Mainly this Summer do all that you can, consistently with other absolute duties, get Mr. McNamee to let you do {all} by which the trunk construction of the Arboretum may be advanced in all its length. Urge the forestry force to get out of your way. If they are not moving as fast as for this purpose you need to have them, let me know and let me personally urge Mr. Pinchot. I am sure of his good will in the matter and that it will only be necessary that he should have some understanding of what I want and of my reasons for wanting it to secure from him all cooperation that he will be allowed to give me.

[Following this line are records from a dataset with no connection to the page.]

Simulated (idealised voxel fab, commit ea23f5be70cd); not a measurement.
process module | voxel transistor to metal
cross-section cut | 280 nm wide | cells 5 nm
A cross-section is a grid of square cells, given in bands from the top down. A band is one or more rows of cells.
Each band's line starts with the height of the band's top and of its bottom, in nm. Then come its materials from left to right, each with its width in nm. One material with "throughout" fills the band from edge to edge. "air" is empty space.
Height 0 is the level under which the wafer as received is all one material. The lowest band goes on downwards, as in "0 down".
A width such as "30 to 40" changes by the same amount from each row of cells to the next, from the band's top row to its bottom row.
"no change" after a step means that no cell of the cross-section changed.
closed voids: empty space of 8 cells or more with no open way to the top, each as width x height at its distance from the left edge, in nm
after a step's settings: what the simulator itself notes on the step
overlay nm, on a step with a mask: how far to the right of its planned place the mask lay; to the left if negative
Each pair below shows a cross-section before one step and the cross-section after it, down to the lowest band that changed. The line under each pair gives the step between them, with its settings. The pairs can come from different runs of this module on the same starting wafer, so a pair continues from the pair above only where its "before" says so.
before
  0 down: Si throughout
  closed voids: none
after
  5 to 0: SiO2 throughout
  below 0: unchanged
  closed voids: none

The question of getting manure for the Arboretum and some other questions give me, of course, a good deal of concern. I am sorry that it has been thought best to go so much more largely than I originally thought best into truck farming, for which there can never be enough manure, and so little into beef fattening, etc. making a manure manufactory. But a determination of just what to do in this and several other matters is not at once so critically important as in matter of primary construction. You can be thinking of these questions. (I mean questions of lime; of methods of local drainage in certain localities without danger of the root penetration of tiles, etc.) But as to these questions, they can mostly be deferred; not much needs to be done this Summer decisively of them. As to the construction of the essential trunk road of the Arboretum, the shaping of its borders and the stirring of the soil of the Arboretum strips, all this I shall be grievously disappointed not to find essentially accomplished before next Winter. To do what I can do in elaborating the design of the Arboretum after it has been accomplished is the most important duty that I look forward to, and you cannot over-rate my desire to be able to do it.
[802]This is a personal letter and you will please make your reply to it “personal.”
Very truly yours
(Signed) F. L. Olmsted.
Let me know if you are in want of any instructions or counsel. I believe that I have given you written instructions as to grades, breadth of road, gutters &c. and that the course of the main road is as closely staked out as you will wish to have it.